Choosing a religion because it happens to be the religion of the person we are attracted to is like choosing a physician in a life and death situation based on the décor of his office.
The choice of a spouse, while one of the most important decisions in life, is still penultimate to the ultimate decision about our metaphysics. By definition, metaphysics refers to a relationship that is eternal, that stretches beyond the here and now, that exists beyond time and space, and that is not limited to corporeal and material confines. It is a relationship that is everlasting, not subject to death or decay. The God we choose to serve, in the context of the religion that is our legacy or that we have chosen to embrace, is the ultimate decision in life. As awkward an analogy as it might be, to choose a religion because it happens to be the religion of the person we are attracted to, is like making the misguided decision of what physician to use in a life and death situation based on the décor of his office.
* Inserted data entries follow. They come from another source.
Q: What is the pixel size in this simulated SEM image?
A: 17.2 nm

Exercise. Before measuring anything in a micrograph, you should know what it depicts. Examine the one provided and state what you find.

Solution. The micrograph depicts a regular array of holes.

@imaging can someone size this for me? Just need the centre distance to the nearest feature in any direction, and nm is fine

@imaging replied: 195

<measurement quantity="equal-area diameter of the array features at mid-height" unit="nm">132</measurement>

I would advise you, dear reader, that the issue of religion needs to be resolved independent of any other agendas. It is the most personal and far-reaching choice you will ever make. God will be with you in times and places that no mortal can ever be. If Judiasm appeals to you, I would urge you to take time off from this relationship and pursue a course of study, avail yourself of knowledge of the history and legacy of the Jewish people, the laws and traditions that both circumscribe and hallow our lives.
A real commitment would entail a willingness to change and ultimately to dedicate yourself totally to this way of life.
To marry a man and expect to practice his religion, for his sake, in order to accommodate the relationship is the gravest of mistakes. Religion, the relationship with your Creator, ought to be your primary concern, hewn and chiseled out of your innermost essential self. It must resonate with your very soul. It dare not be distorted or biased by penultimate ambitions, even one as important as the selection of a spouse.